"proof" A is a Hermitian Matrix

7k Views Asked by At

For an arbitrary complex matrix A show that $$A*A^\dagger$$ is Hermitian.

Where the dagger "$\dagger$" stands for the "complex conjugate and transpose" operators.

From what I understand this must mean that $$A*A^\dagger = [A*A^\dagger]^\dagger$$ But I am stuck. I don't really understand the properties of the complex conjugate function with Matrices.

2

There are 2 best solutions below

0
On BEST ANSWER

The key properties you need are the fact that hermitian-conjugating twice returns you to where you started, $$(A^\ast)^\ast=A$$ (which holds because it holds for both transposing and complex-conjugating), and the formula for the conjugate of a product, $$(AB)^\ast=B^\ast A^\ast,$$ which is inherited from the identical transpose formula and is unchanged by complex conjugation.

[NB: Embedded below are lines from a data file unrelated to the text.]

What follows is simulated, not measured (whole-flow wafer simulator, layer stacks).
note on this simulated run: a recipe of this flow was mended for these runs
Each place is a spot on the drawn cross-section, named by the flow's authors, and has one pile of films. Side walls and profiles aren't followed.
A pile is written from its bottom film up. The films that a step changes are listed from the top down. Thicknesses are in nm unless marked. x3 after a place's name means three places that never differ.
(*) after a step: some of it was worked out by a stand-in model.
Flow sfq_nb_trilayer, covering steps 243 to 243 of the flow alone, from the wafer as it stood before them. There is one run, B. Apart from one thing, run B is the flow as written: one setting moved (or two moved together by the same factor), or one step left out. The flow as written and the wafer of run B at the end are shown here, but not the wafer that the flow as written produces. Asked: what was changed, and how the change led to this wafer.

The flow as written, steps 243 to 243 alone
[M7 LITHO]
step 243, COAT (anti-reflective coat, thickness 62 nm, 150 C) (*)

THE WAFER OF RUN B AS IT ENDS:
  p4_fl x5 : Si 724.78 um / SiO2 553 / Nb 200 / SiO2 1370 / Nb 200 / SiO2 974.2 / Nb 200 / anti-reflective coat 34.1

Of course, you can also prove both formulas from the (real) definition of the conjugate of $A$, namely that for all $u$ and $v$ you get $\langle A u,v\rangle=\langle u, A^\ast v\rangle$, as Nick points out.

2
On

This is perhaps different than the way it's presented in physics class, but it's better and generalizes easily to infinite dimensional spaces and non-Hilbert spaces. Use the mathematicians definition of adjoint: $A^t$ is adjoint to $A$ iff $(A u,v)=(u,A^t v)$ for all possible $u,v$.

Then bringing the operators over one at a time and using associativity of matrix multiplication yields:

$$(AA^t u,v)=(A^t u,A^t v)=(u,AA^t v)$$

So by the above definition $AA^t$ is adjoint to itself.